When the film moves to Los Alamos, it never loses its focus on Oppenheimer. Instead of a true exploration of the ideological conflicts within the US scientific community, which circle around the creation and use of the even-more-powerful hydrogen bomb, the film uses these conflicts to further its portrait of Oppenheimer as a man apart. Oppenheimer is riven by ambivalence at what he has created and by his efforts to balance his loyalty to former friends with the demands made on him by the US security apparatus. So, he lies to Army intelligence to protect a friend who might be a Soviet spy; abandons Tatlock in her moment of greatest need, fearful of his association with a known communist; stands slack-jawed at the horror of the Trinity test, aware finally of the death and destruction his creation will cause; and finds himself haunted by the horror of Hiroshima and Nagasaki and disillusioned by the US state’s use of the weapons against an already defeated enemy. Once again, Oppenheimer is a man without a home, without friends, without a community.

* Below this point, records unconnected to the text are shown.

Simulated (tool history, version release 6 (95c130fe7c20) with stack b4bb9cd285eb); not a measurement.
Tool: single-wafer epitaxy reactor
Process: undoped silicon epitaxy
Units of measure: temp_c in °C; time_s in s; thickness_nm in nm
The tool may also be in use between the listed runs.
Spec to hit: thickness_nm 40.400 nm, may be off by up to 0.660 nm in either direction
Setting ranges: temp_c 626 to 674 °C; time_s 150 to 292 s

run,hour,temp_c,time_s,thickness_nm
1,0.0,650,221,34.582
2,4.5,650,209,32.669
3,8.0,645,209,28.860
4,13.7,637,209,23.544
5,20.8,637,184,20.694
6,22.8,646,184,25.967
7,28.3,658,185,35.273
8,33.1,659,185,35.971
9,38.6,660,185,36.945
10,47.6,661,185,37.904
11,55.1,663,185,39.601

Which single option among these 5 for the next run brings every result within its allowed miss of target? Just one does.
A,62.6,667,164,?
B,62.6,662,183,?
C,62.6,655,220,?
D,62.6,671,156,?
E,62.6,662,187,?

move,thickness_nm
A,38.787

In the film’s final hour, Nolan focuses on the political fallout of Oppenheimer’s turn against the use of nuclear weapons, as he is abandoned by some of the scientists he worked with at Los Alamos and loses his security clearance in a fit of McCarthyite backstabbing. By this point, Oppenheimer is nearly always alone in the frame, staring with strained horror into nothing, consumed entirely by guilt and unresolved feelings about his life’s pursuit. We end with Oppenheimer staring ahead and picturing a world consumed by the weapons he helped create.

What, then, is Oppenheimer? It’s not a film about the meaning of the nuclear bomb or the political ramifications of its making: we learn almost nothing about the creation of the bomb, the use of Indigenous land for a testing site, or the political discourse that made it possible. Instead, we are shown a man of genius who achieved a great and fearful thing, a thing that destroyed him and might, someday, destroy us all.  Superhero movies have always explored the superhero’s ambivalence toward his own powers, his fear that he is doing more harm than good—the Marvel industry, for example, devoted an entire film to the consequences of Tony Stark’s choice to quit his Iron Man suit out of guilt and self-hatred. Oppenheimer takes this trope and makes it the focus of the entire film. Oppenheimer is the man who brought us the sacred fire of death and his lot is to suffer for his greatness as lesser men fight to use his creation for deeds far darker than anything he contemplated.

Can a movie like Oppenheimer, a disguised superhero picture, devoted almost exclusively to the feelings of a single man, tell us anything about the world that made the bomb? To some extent, yes: Oppenheimer is admirably forthright about the evil of the US state, perhaps more forthright than any mainstream blockbuster release has ever been. The film is at pains to show that the bombing of Hiroshima and Nagasaki was unnecessary to win the Second World War and was instead a political decision made by political actors to achieve political ends. The war over Oppenheimer’s security clearance is presented with no less anger, as Nolan shows us a set of grasping, ambitious assholes determined to destroy Oppenheimer to settle old scores and free the field for the use of hydrogen bombs against Soviet targets.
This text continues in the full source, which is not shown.